Article tiré de Time.com
If you want to know which direction the stock price of a company rolling out a new product is headed, there’s no need to wait for sales figures. Just check out user-generated product reviews on the web. They’re as good an early warning system as any that share prices may be headed for trouble.
That’s the conclusion of a recent study about to be published in the academic journal Marketing Science. And its results have important implications not only for investors, but for marketers, too. The study, conducted by marketing professors Gerard Tellis of USC and the University of Houston’s Seshadri Tirunillai, involved the analysis of nearly 350,000 consumer product reviews on three major sites (Amazon.com, Epinions.com and Yahoo Shopping) between June 2005 and January 2010, as well as their affect on the share prices of 15 publicly traded firms involved in six businesses (personal computing, traditional cell phones, PDAs or smartphones, shoes, toys and data storage).

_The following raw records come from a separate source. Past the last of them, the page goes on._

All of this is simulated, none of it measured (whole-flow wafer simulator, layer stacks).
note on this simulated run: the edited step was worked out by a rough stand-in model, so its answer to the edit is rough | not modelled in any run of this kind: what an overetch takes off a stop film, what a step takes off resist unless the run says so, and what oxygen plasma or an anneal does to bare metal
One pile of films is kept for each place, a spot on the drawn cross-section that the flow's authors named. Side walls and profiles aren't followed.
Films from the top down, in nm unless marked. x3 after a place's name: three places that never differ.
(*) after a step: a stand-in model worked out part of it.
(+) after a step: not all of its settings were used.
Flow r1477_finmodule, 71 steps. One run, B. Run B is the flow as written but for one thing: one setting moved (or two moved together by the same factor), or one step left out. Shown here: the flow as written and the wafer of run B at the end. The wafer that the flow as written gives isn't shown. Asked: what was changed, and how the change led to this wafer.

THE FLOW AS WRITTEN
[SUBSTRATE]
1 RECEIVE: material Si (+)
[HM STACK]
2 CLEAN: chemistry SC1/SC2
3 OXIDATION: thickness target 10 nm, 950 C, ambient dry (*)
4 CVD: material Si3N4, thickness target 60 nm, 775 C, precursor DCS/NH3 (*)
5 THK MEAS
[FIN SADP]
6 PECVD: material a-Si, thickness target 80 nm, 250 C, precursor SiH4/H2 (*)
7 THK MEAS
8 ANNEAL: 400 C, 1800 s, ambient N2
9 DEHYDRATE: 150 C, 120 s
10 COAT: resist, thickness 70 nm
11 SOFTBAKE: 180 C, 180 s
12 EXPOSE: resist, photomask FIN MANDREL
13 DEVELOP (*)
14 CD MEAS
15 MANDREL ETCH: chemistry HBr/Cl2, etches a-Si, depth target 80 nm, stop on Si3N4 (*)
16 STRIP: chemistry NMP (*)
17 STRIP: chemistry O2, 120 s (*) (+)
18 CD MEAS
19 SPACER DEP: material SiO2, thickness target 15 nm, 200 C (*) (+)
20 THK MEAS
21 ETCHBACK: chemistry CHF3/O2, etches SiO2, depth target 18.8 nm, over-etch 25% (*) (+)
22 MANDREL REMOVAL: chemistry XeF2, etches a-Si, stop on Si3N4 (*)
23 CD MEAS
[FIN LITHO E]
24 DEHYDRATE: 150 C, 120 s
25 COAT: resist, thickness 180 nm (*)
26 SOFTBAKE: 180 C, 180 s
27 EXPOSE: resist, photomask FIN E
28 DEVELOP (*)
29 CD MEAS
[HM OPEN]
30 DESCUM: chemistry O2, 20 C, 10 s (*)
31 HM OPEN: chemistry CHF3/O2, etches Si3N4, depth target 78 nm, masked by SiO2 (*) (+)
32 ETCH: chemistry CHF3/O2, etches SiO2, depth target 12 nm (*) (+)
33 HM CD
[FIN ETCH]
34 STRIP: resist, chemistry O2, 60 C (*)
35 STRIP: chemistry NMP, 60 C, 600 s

It was an impressively ambitious project, with lots of wonky relevance. For investors, though, the key finding is this: The more negative chatter there is in the first few days after a product is released, the more likely the underlying stock price will tank soon after. (The effect was detectable even after controlling for the influence of Wall Street forecasts, media mentions, advertising and PR.)
Positive reviews, on the other hand, proved unhelpful in predicting stock prices; their effect was neutral in either direction. The researchers suggest three reasons for the “asymmetric impact on returns.” First, negative information is harder to come by in these forums—positive reviews were four times more common than critical ones—so investors may find gripes more useful. Second, investors are almost certainly loss averse; humans in general tend to give more attention to risks than rewards. Finally, positive information may already have been absorbed into the stock price before the product actually came out, thanks to PR campaigns and other anticipatory buzz.
Some of this may sound like common sense — if people dislike a product enough to complain about it online, it’s not surprising that the company behind the product suffer a hit to its bottom line. But the findings are valuable nonetheless, in no small part because negative online review chatter tends to percolate a few days ahead of stock price movements. In any event, model portfolios set up by Tellis and Tirunillai—buying on positive chatter, selling on negative—outperformed the S&P 500 by as much as 8% on an annualized basis. Of course, the most likely beneficiaries of this data are institutional investors like mutual funds and Wall Street trading desks, which have the computing capabilities and manpower to do Big Data analysis of consumer product reviews on this scale. Individuals who try to anecdotally gauge consumer sentiment on such sites do so at their own risk. (Which won’t stop very many of those inclined from trying.)
Finally, in what comes across as something of a passing addition to their summary, Tellis and Tirunillai present one other interesting finding from their work, which could have broad implications for all sorts of business folk: “Offline television advertising,” the study authors write, “increases the volume of chatter while decreasing negative chatter.”
In other words, the hidden power of TV ads may not be that they increase the positive feeling—and subsequent buzz—about a product or service. Rather, the secret power of such ads may be their ability to diminish negative buzz. There’s a good deal of psychological research to suggest that, contrary to the adage, familiarity breeds fondness, not contempt. The more we’re exposed to a brand, product or service through interaction with TV advertising, the more we’re likely to consider it a “friend”—or at least not a foe. While such feelings may not make us rave about a disappointing product experience, they may very well make us less likely to rag about it.